Once upon a time, I had a boss who loved to mention his “personal friend, governor John Ashcroft.” He did it all the time. One time, during a meeting, where our boss once again, referred to his “personal friend governor John Ashcroft” a friend of mine leaned over and muttered behind his hand, “What was that name again?” I snorted out loud.
I don’t know that I’m one of those guys or not, but at the risk of being accused of importance by proxy, I’d like to mention my personal friend Jeff Brady. We were acquaintances in high school. He was a small, mousy guy with big glasses and hair piled atop his head. He always greeted me in a friendly enough way, although it seemed to me he didn’t smile too much. I could understand that. Lots of us didn’t smile too much in Gold Beach High School. He was a year older than me which, to my mind, meant he was far more important than me.
I graduated high school, and then college, and went on to work in churches, and then in libraries, and then in coffee shops. Jeff ran a grocery store, and then, of all things, began working for Oregon Public Radio. These days he works for NPR. Squidward Tentacles and I are his biggest, snootiest fans. He works the energy beat, so if you’ve ever heard an NPR story about fracking cylons and it’s referring to the residents of Williston, North Dakota, and not Battlestar Galactica, you’ve probably heard THE VOICE OF JEFF!!! coming through the airwaves.
I’m sure he smiles a lot more these days, since he’s met the love of his life. That’s right. Rosie the News Cat. She keeps it real, people.
I want to admit, I’ve never paid much attention to the energy scene because–my opinions are my own on this matter–I can’t seem to dredge up much interest. As long as I pay my power bills, and pollution is (generally) under control in my neighborhood, and gas prices are low, I don’t think about it much. Jeff, on the other hand, goes to solar and wind farms. He visits the oil sands in Alberta. He’s been to far-flung locations like Nevada, West Virginia, and Edmonton, and Louisiana. I bet he ate beignets too, the lucky bastard. Rosie and I are in agreement here: Jeff should share his food with us.
And I’ve been here, typing words onto my blog and ignoring Energy, except when Jeff points it out to me on the radio.
So yesterday, when he told me he had a project, I gave it a listen. It is a podcast about energy, with a twist. He’s doing a yet-unnamed series about taking the environment away from the environmentalists, at least where energy is concerned.

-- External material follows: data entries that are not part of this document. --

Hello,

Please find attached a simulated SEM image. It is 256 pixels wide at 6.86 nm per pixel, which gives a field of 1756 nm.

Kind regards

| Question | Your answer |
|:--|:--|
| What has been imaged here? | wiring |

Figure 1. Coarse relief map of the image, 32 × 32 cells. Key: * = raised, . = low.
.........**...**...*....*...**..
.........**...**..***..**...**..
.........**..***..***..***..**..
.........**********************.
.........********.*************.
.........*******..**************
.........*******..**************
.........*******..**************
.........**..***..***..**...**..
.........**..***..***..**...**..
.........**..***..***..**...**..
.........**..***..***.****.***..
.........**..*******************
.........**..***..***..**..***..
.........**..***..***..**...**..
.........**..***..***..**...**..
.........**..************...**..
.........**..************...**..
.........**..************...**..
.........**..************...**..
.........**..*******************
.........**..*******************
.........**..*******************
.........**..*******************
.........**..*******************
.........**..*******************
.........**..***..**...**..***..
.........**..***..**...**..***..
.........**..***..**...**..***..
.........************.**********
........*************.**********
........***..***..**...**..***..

So, Jeff’s new podcast introduces us to a welder in Canada who, while a self-proclaimed environmentalist, still works in the heart of the industry. The guy is an interesting character study. He was a fervent born-again Christian, and a skateboarder, he once had his buddies pour gasoline on him and set him on fire: you know, just your average Joe, except his name is Liam.
Liam became aware of the environmental movement through Al Gore’s Powerpoint-turned-film, *An Inconvenient Truth*, and realized it was a cause he believed in. He also believed he didn’t want to eat from dumpsters, and took a job as a welder in the oil sands in Canada. Liam found many people like himself, who live with this tension: they don’t want to ruin the environment, but they need the money.
Liam has recently begun an organization that allows tradespeople in the oil industry to find jobs and training in clean energy alternatives. A welder can be hooked up with a job on a wind farm, for example. Or a driver can work at a solar farm.
Jeff and I have both agreed on one point, without realizing it. Folks who want to save the environment control the environmental dialogue. When a news story on fracking is run, it’s not about fracking (sending huge amounts of water into the earth, to crack it open hydraulically and get to what’s underneath), but about the fracking debate: the folks with the signs, and the ones just trying to earn a buck so their family can get by. I mentioned the same weakness in the coverage over the Northern Spotted Owl yesterday. It’s easier to make an enemy, rather than face the issue, which is, of course “how do we get what we want without wrecking pretty much everything?”
It is the focus of Jeff’s new podcast, as well as an admirable venture. It’s well done–comparable to the stuff RadioLab does. I look forward to listening to his series of six podcasts, and hope that he teaches me something. I also hope that the media dialog moves from the obstructionist, classist stories of environmentalist versus the little guy, to the story of actually *doing* something that we can all agree with: in two hundred years, we all want an earth that our descendants can actually live on.
Have I recently mentioned my good friend Jeff Brady? Yeah, he should feed Rosie the News Cat more.